Why the Police Should be Trained by Black People aligns scholarly and community efforts to address how Black people are policed. It combines traditional models commonly taught in policing courses, with new approaches to teaching and training about law enforcement in the U.S. all from the Black lens.
Black law enforcement professionals (seasoned and retired), scholars, community members, victims, and others make up the contributors to this training textbook written from the lens of the Black experience. Each chapter describes policing based on the experience of being Black in the US, with concern about the life and life chances for Black people. With five sections readers will be able to:
- Describe the history and theory of law enforcement, policing, and society in Black communities
- Critically address how law enforcement and the nature of police work intertwine with race-based societal and governmental norms and within law enforcement administration and management
- Understand the variation in pedagogy, recruitment, selection, and training that has impacted the experience of police officers, including Black police officers, and Black people in the US
- Explore the role of law enforcement as crime control and crime prevention agents as it relates to policing in Black communities and for Black people
- Address issues related to race and use of force, misconduct, the law, ethics/values
- Assess research, contemporary issues, and the future of law enforcement and policing, especially related to policing of Black people.
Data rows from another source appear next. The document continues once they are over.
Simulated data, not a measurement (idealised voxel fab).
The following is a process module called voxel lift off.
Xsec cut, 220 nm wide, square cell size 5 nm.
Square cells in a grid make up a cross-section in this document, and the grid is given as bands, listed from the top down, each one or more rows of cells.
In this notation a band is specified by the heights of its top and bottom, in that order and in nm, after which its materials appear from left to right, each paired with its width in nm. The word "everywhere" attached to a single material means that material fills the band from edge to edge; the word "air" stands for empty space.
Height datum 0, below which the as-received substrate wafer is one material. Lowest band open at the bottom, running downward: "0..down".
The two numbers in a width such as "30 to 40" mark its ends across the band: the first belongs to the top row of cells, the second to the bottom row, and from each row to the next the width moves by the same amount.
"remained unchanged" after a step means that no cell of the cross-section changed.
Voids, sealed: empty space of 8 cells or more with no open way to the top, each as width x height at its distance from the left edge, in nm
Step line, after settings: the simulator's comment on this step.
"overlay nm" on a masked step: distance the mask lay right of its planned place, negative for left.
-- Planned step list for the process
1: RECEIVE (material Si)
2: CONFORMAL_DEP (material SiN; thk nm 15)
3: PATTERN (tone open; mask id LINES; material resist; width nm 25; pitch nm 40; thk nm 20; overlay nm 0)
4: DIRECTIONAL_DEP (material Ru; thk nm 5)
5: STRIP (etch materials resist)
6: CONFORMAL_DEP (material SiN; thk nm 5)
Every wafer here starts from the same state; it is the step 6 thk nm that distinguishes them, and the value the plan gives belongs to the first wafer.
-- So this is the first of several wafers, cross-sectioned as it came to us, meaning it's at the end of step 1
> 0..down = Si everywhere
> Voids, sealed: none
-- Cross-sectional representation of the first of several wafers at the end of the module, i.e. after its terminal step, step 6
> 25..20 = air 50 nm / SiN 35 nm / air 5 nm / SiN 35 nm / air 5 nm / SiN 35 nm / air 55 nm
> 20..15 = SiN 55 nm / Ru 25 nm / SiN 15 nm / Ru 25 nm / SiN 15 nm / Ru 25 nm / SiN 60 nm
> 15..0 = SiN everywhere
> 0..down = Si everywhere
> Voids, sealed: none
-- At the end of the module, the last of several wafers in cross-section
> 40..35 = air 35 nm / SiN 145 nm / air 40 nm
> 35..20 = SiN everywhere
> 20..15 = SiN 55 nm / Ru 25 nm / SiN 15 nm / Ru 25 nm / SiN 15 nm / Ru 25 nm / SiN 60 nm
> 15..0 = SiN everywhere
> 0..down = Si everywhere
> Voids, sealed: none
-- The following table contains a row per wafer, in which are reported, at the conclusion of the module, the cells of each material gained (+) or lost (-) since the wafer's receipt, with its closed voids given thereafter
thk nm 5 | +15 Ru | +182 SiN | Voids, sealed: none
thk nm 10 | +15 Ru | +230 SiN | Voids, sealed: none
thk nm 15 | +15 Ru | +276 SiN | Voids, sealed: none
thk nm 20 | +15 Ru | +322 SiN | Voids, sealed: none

Why the Police Should be Trained by Black People brings pedagogical and scholarly responsibility for policing in Black communities to life, revealing that police involved violence, community violence, and relative lived experiences do not exist in a vacuum. Written with students in mind, it is essential reading for those enrolled in policing courses including criminology, criminal justice, sociology, or social work, as well as those undertaking police academy and in-service police training.
About the Author: Natasha C. Pratt-Harris is an Associate Professor and the immediate past Coordinator of the Criminal Justice Program and current Graduate Coordinator in the Department of Sociology, Anthropology, and (Criminology & Criminal Justice) at Morgan State University in Baltimore, MD. She is also a trained statistician and methodologist. Dr. Pratt-Harris supervises criminal justice interns, teaches statistics, research methods, juvenile justice, criminology, and criminal justice courses, where she addresses "dis-proportionality" at various stages throughout the juvenile and adult criminal justice system. She co-teaches a Police and Society course based on a Policing Inside-Out Model (Dr. Muhammad Experience) where HBCU students, community members, and law enforcement are enrolled for 15 weeks to collectively address police community relations.